Colombia’s President Juan Manuel Santos announced that the Russian government has committed to endorsing peace talks between the Colombian government and the country’s largest rebel group, the FARC.
President Santos announced that Russia’s President Vladimir Putin will lend his support to the peace talks, currently taking place in Havana Cuba, in an effort to end Colombia’s 50-year armed conflict, according to Colombia’s El Pais newspaper.
A meeting of the two heads of state will take place at a forum of the Union of South American Nations (UNASUR) in Brazil on Thursday.
“I will meet with President Putin in two days [Thursday] in Brazil where he told me that he would give his support to the Colombian peace process. Look how important the significance is, that Russia is also backing the peace process in Colombia,” said President Santos from a meeting in Miami, Florida on Tuesday.
In an effort to emphasize the scope of support to ending Colombia’s armed conflict, Santos expressed the international community’s desire for peace in the country.

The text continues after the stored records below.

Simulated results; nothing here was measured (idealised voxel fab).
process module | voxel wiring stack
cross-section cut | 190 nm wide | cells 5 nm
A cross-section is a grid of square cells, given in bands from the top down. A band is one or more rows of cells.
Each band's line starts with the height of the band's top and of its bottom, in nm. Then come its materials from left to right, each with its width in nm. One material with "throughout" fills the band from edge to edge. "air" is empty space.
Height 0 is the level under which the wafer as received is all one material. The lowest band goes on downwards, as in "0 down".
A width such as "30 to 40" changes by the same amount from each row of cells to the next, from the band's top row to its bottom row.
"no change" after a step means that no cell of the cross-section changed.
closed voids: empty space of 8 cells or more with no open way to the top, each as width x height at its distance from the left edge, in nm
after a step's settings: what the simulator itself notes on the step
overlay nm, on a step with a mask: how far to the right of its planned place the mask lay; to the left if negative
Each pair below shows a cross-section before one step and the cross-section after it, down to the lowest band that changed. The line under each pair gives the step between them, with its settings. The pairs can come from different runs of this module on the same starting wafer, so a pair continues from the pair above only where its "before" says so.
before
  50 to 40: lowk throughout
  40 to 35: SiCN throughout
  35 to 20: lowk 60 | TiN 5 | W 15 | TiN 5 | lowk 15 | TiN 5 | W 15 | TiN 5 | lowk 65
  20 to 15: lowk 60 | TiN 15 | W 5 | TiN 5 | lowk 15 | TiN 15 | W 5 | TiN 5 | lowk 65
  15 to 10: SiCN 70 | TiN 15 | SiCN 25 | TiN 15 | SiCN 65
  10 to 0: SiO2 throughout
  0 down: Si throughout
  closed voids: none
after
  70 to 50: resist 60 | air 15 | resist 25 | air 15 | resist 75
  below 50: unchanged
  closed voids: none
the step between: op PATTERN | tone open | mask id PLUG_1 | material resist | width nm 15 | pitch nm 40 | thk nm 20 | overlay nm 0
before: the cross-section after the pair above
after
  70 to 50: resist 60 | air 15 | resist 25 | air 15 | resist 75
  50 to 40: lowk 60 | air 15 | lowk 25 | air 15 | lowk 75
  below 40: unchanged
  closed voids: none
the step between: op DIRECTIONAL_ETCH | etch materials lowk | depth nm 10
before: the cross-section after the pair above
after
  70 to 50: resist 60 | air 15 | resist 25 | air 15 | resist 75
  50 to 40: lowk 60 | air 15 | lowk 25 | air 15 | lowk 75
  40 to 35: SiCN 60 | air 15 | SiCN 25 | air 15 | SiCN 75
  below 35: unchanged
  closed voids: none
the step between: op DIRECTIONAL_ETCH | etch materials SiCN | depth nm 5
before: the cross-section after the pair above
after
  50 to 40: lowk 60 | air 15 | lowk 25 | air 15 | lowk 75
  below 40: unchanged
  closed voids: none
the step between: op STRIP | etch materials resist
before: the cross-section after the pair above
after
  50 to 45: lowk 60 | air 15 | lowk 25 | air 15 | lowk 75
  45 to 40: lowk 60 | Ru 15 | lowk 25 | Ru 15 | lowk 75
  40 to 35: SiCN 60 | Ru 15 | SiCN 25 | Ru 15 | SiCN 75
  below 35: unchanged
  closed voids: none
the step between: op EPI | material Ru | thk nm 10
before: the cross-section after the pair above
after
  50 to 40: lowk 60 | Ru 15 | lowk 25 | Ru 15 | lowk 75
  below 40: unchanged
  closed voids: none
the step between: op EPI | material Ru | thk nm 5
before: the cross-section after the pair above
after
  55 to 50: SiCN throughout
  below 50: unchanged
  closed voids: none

“We have received the support of the government of the United States, from European governments, from all Latin American countries,” said Colombia’s head of state.
Ongoing peace talks between the Colombian government and the country’s oldest rebel group, which began in November 2012, resumed on Tuesday with victims of the armed conflict being at the center of the negotiating table.
Both parties have come to agreements over agrarian land reform, political participation, and the problem of illicit drugs.